As a Portland “native,” I’ve seen the City of Roses go through plenty of changes, transforming from a sleepy and oft-overlooked Northwest port city to a national hot spot for all things culinary—and hipsterish. I’ve walked through Portland’s finest parks countless times, and spent hours curling up amongst the stacks at the massive Powell’s City of Books.
I’ve also seen the city through the eyes of an outsider, coming back recently after years spent abroad, allowing me to rediscover my hometown through fresh eyes. Here’s how I would suggest spending three days in the city for any newcomer who wants to experience a blend of Portland old and new.
Always have a hooded waterproof jacket on hand.
If you only have time for one thing, make it Powell’s City of Books.
Devote your first day to getting familiar with Portland, like a Portlander, by renting a bicycle or heading out to visit some of the city’s famous food cart “pods” on a guided bicycle tour.
In the afternoon, head out on a small-group walking tour in downtown Portland. A variety of options are available, including tours that focus on architecture and parks, the local arts scene, or the weird side of Portland.
If you're itching to take some fantastic photos of the city, then get up early on your second day in town and head out for a sunrise trip on Portland's aerial tram and onwards to two more rooftops in Old Town. After your tour, walk over to Powell’s City of Books, the largest new and used independent bookstore in the world.

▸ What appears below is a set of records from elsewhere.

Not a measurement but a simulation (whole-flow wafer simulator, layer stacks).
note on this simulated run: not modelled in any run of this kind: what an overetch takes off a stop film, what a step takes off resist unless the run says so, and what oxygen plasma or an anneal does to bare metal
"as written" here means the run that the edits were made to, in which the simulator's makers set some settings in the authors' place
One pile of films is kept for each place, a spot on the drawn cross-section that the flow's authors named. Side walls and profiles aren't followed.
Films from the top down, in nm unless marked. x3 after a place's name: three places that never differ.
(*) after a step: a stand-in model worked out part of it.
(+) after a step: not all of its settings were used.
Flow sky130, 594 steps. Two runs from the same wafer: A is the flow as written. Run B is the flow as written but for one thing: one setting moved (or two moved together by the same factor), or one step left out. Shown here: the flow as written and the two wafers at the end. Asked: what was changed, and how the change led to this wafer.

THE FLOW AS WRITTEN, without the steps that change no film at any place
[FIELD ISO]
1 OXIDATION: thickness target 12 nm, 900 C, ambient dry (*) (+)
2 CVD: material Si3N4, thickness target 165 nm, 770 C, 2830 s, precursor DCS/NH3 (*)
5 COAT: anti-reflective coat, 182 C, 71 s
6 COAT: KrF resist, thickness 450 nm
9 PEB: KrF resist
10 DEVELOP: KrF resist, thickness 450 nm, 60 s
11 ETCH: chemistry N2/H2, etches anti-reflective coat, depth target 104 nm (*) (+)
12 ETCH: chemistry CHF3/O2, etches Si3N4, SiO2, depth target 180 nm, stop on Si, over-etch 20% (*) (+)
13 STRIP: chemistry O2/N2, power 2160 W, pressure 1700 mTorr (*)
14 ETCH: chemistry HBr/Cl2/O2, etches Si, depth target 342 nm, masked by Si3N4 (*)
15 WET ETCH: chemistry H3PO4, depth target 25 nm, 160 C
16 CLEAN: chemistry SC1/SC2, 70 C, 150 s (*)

No visit to Portland is complete without a trip out to the beautiful Columbia Gorge region, a short drive from town. If you don’t have a rental car or don’t want to deal with finding parking or applying for a summertime Gorge permit, your best bet is to sign up for a half-day hiking tour that allows you the chance to visit the Gorge simply and easily.
In the evening, wrap your Portland visit up with a dinner cruise along the Willamette River aboard the Portland Spirit for beautiful views of the city’s illuminated skyline.